Ethiopia’s youth are the flowers of today and the seeds of hope tomorrow.
The old Ethiopian saying that the “youth are the flowers of today and the seeds of tomorrow” is true. They need to be carefully cultivated and grown. But the the data on these seeds of hope are discouraging. Forty six percent of Ethiopia’s 91 million population in 2011 is estimated to be under the age of 18. UNICEF estimates that malnutrition is responsible for more than half of all deaths among children under age five. An estimated 5 million children are orphans, a little less than one-fifths from AIDS. Urban youth unemployment is estimated at 70 per cent. The vast majority of Ethiopian adolescents live in rural areas. Some regions in the country have extremely high rates of early marriage. Frustrated and in despair of their future, many urban youths drop out of school and engage in risky behaviors including drug, alcohol and tobacco abuse, crime and delinquency. The ruling dictatorship’s youth, sports and culture agency concedes that youth issues have been long neglected: “In Ethiopia, because of the fact that proper attention has not been given to addressing youth issues and their organizations, therefore, mutual cooperation and networking among youth, family, society, other partners and government had hardly been created.” Much needs to be done to give Ethiopia’s youth hope in the future. Whatever is to be done to help the youth, the starting point must necessarily be a de-marginalization of youth through an explicit acknowledgement of their role in solving problems affecting them. They must be included in all decision-making concerning youth issues and consulted extensively in the policy planning and implementation stages. The bottom line is that without the youth, Ethiopia has no future. Those who ignore the youth should understand that hungry children grow to be angry children and a ticking demographic time bomb.
Empower Ethiopian women.
Birtukan Midekssa, Ethiopia’s foremost political prisoner until her release last year and first woman political party leader in Ethiopian history, enjoyed talking about an allegorical ‘future country of Ethiopia’ that would become an African oasis of democracy and a bastion of human rights and the rule of law in the continent. In Birtukan’s ‘future Ethiopia’ women and men would live not only as equals under the law, but also work together to create a progressive and compassionate society in which women are free from domestic violence and sexual exploitation, have access to adequate health and maternal care and are provided education to free them from culturally-enforced ignorance, submissiveness and subjugation. But if the situation of women in the ‘present country of Ethiopia’ is any indication, Birtukans “future country” is in deep trouble.
The 2000 US State Department Human Rights Country Report on Ethiopia described the status of women in appallingly disheartening terms: “The Constitution provides for the equality of women; however, these provisions often are not applied in practice… Discriminatory regulations in the civil code include recognizing the husband as the legal head of the family and designating him as the sole guardian of children over five years old. Domestic violence is not considered a serious justification under the law to obtain a divorce. Irrespective of the number of years the marriage has existed, the number of children raised and the joint property, the woman is entitled to only 3 months’ financial support should the relationship end.”
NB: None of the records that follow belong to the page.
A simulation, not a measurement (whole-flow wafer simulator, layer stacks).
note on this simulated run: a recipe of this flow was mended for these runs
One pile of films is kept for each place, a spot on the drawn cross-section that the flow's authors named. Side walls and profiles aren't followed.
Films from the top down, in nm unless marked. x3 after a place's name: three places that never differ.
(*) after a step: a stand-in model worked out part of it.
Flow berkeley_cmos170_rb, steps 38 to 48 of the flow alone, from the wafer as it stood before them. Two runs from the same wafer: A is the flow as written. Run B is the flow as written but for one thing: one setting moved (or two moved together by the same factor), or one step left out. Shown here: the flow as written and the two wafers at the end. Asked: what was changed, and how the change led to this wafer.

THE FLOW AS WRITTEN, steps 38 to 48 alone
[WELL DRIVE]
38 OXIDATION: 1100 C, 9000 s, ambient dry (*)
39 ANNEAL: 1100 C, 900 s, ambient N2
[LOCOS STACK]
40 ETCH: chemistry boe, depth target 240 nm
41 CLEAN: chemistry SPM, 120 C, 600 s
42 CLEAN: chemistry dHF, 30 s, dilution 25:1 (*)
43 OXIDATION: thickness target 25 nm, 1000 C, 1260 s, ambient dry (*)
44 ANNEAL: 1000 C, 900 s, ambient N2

The 2010 US. State Department Human Rights Country Report on Ethiopia described the status of women in similar stark terms: “The constitution provides women the same rights and protections as men. Harmful Traditional Practices (HTPs) such as FGM (female genital mutilation), abduction, and rape are explicitly criminalized; however, enforcement of these laws lagged. Women and girls experienced gender-based violence daily, but it was underreported due to shame, fear, or a victim’s ignorance of legal protections. Domestic violence, including spousal abuse, was a pervasive social problem. The 2005 Demographic and Health Survey found that 81 percent of women believed a husband had a right to beat his wife. Sexual harassment was widespread [and] harassment-related laws were not enforced.”
The current dictatorship in Ethiopia manifested its latent misogyny not only by giving lip service to women’s issues but also by dehumanizing the symbol of women in Ethiopia, young Birtukan Midekssa. During her incarceration, the U.S. Government regarded Birtukan a political prisoner because she was imprisoned for her political beliefs as did all other major international human rights organizations. But Zenawi threw Birtukan straight into solitary confinement after arresting her on the streets, and boasted to the world: “There will never be an agreement with anybody to release Birtukan. Ever. Full stop. That’s a dead issue.” He later literally added insult to injury by mocking her that she was in “perfect condition” in solitary confinement and was eating and sitting around idly and likely to “have gained a few kilos”.
Ethiopian women need to be empowered in all spheres of life. But without young women leaders like Birtukan who can fight for Ethiopian democracy and human rights, and women’s rights, talk of improving the status of women in Ethiopia is a mockery of women.
Only Ethiopians can save themselves.
Ethiopians should know that the West and its billions in aid and loans will help but not save them from a famine of food and democracy. Ethiopians in the Diaspora can help by becoming the voice of Ethiopia’s voiceless. But only Ethiopians can save themselves from famine, poverty, dictatorship and division. Only they can solve their problems by creating common cause, building consensus and forging genuine brotherhood and sisterhood among themselves regardless of ethnicity or other factors. Only when they are able to forge unity of purpose and are irrevocably committed to democracy and the rule of law will they be able to cast off the boots of dictatorship from their necks. There is no need to look for answers to what troubles Ethiopia in Washington, D.C., London, Bonn or Beijing. The solution for Ethiopia’s problems is in Ethiopia.
Give hope. Always keep hope alive.
The old saying is true that “Man can live about forty days without food, about three days without water, about eight minutes without air, but only for one second without hope.” When dictators swagger arrogantly to show the people that they are omnipotent, omnipresent and omniscient, they are telling them they have no hope. Their message is the same as the one inscribed on the gates of Dante’s Inferno: “Abandon all hope, ye who enter here.” But Ethiopians must never abandon hope. To abandon hope is to lose faith in Ethiopia’s children. When the dictators say, “Look how powerful we are. Give up!”, hope says “keep on keeping on. Tyrants for a time seem invincible but in the end, they always fall.” As Martin L. King said, “We are now experiencing the darkest hour which is just before the dawn of freedom and human dignity.” That is why it is important to keep hope alive in Ethiopia.
Tyrants always fall, but what happens the morning after?
Gandhi spoke an eternal truth: “There have been tyrants and murderers and for a time they seem invincible but in the end, they always fall — think of it, ALWAYS.” In just the past few months, Ben Ali fell in Tunisia; Hosni Mubarak fell and is standing trial in Egypt. Moammar Gadhafi fell and is hiding out in a spider hole somewhere in southern Libya. Bashir Al-Assad is teetering as he continues to butcher Syrians who have kept up the pressure through acts of mass civil disobedience. He too will fall. The question is never, never whether tyrants fall. The question is always, always what happens after they fall!
 This commentary builds upon my set of ten reasons to questions posed by Time Magazine nearly a quarter of a century ago: “Why are Ethiopians starving again? and “What should the world do and not do” to help them?